Family
© Randy Hanson Members of the Pierce and Jacobson families pose near the spot where some of them witnessed a meteor pass over the town of Hudson. Lisa Pierce, back left, contacted the Star-Observer about the sighting, resulting in comments on www.hudsonstarobserver.com from many other readers who saw the meteor. Pierce is with, front from left, her son Charlie, neighbor children Emma and Sam Jacobson, and son Michael, back right.
Hudson-area residents lucky enough to have been looking at the stars sometime before 8 p.m. Wednesday, March 3, were treated to what will no doubt be a once-in-a-lifetime sight.

Judging from reader comments on the Star-Observer's Web site, a rare meteor fireball passed over the community at a low altitude.

Michelle Judge, who lives about five miles east of Hudson on the south side of I-94, was returning to her house from doing chores in the barn when she saw the fireball.

"I could see the actual fire in a ball. It was very good-sized -- and it was totally quiet," Judge said when contacted by the Star-Observer, after reporting the sighting online.

Judge said the fireball traveled almost directly west at an altitude of what she thought wasn't more than a few hundred feet.

It disappeared over her field, Judge said, "and then the rumble came and the turkeys went crazy."

She was referring to the thunder-like sound that followed the meteor, as reported by numerous Star-Observer online readers.

The sound awoke and startled the wild turkeys roosting near her home, Judge said.

"Or it hit them," she joked. "We may have turkeys out there for dinner."

Judge said the ball was red and yellow in color.

"It was like I was looking right into my stove," she said.

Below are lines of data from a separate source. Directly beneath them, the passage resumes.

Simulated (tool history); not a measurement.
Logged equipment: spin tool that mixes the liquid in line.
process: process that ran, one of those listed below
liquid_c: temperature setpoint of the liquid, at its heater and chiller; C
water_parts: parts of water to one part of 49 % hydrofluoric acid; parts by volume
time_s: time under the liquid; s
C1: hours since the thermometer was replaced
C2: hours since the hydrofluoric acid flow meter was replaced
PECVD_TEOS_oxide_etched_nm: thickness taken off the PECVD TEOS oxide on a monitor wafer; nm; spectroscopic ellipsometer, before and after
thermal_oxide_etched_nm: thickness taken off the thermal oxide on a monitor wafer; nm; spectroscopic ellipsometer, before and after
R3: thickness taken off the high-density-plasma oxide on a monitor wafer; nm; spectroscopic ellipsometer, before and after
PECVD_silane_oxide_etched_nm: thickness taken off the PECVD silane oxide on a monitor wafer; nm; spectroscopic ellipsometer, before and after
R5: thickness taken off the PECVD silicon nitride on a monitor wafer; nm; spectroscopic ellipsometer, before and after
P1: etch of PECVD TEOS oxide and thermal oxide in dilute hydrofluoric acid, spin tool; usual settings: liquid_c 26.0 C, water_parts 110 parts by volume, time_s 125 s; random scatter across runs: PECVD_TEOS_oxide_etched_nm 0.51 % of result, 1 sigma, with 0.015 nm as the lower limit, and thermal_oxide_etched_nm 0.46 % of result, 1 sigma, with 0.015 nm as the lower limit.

It didn't have a tail, she said, and appeared to be a couple of feet in diameter.

"You would have had to see it to believe it. It was really something," said Judge, an information coordinator for Northwest Food Products in North Hudson.

Judge said her daughter was in the house taking a shower, but she heard the explosion, too.

The two were convinced that the meteor had crashed to earth nearby and went looking for evidence of it. They didn't find any.

Curtis and Ann Waterhouse were in the outdoor hot tub at their residence north of the Hudson Soccer Association complex on County UU when the fireball passed over.

Curtis was leaning back in the tub, gazing at the stars, and got the best view of it.

He said he saw what first appeared to be a falling star.

"When it hit the atmosphere it just lit everything up," Waterhouse said. "As it was crossing over you could see it was starting to break up. There were five or six tails all grouped together, flashing different colors, red out front and kind of bluish and white through the tails."

Waterhouse said he watched it perhaps two seconds before it dissipated.

"I thought for sure it landed in the cities somewhere," he said. "It just seemed incredibly close."

He said it was perhaps 30 seconds later that he heard soft rumbling in the distance, which he judged to be sonic booms from when the meteor entered the atmosphere.

Lisa Pierce, a resident of Prairie Meadows Drive just east of Badlands Sno-park in the town of Hudson, began the media coverage of the event by sending an e-mail to the Star-Observer asking if the newspaper knew what caused the flash of light and thundering sound.

She was inside her home when a flash of light came through the windows, followed by what sounded like an explosion.

Pierce said she first thought it was lightning, but then observed that the sky was clear.

Pierce's neighbors Michelle and Nathan Jacobson, and their children Emma and Sam, were delivering Girl Scout cookies and saw the meteor.

Dr. Eileen Korenic, an astronomy professor at UW-River Falls, said she believes people saw a meteor from the Pi Virginids shower enter the atmosphere, judging from the many similar reports.

Korenic said people who saw the fireball are extremely fortunate.

"It is very rare to see a fireball. Rarer still to hear one," she said. "Rarer still to see it coming out of the Pi Virginids, and at 8 o'clock at night."

"So lots of very rare things came together for those lucky people who saw it," Korenic said.

She said it's possible that fragments from the meteor reached the ground. But, usually, the pieces are so small that they're hard to find, she said.

Some fireballs are large enough to cause the air to expand when they enter the atmosphere, which produces the thunder, according to Korenic.

"It is quite rare. It sounds like a sonic boom for some people. It can actually get that loud," she said.

People from Clear Lake to Prescott witnessed the meteor, according to the Star-Observer Web site comments.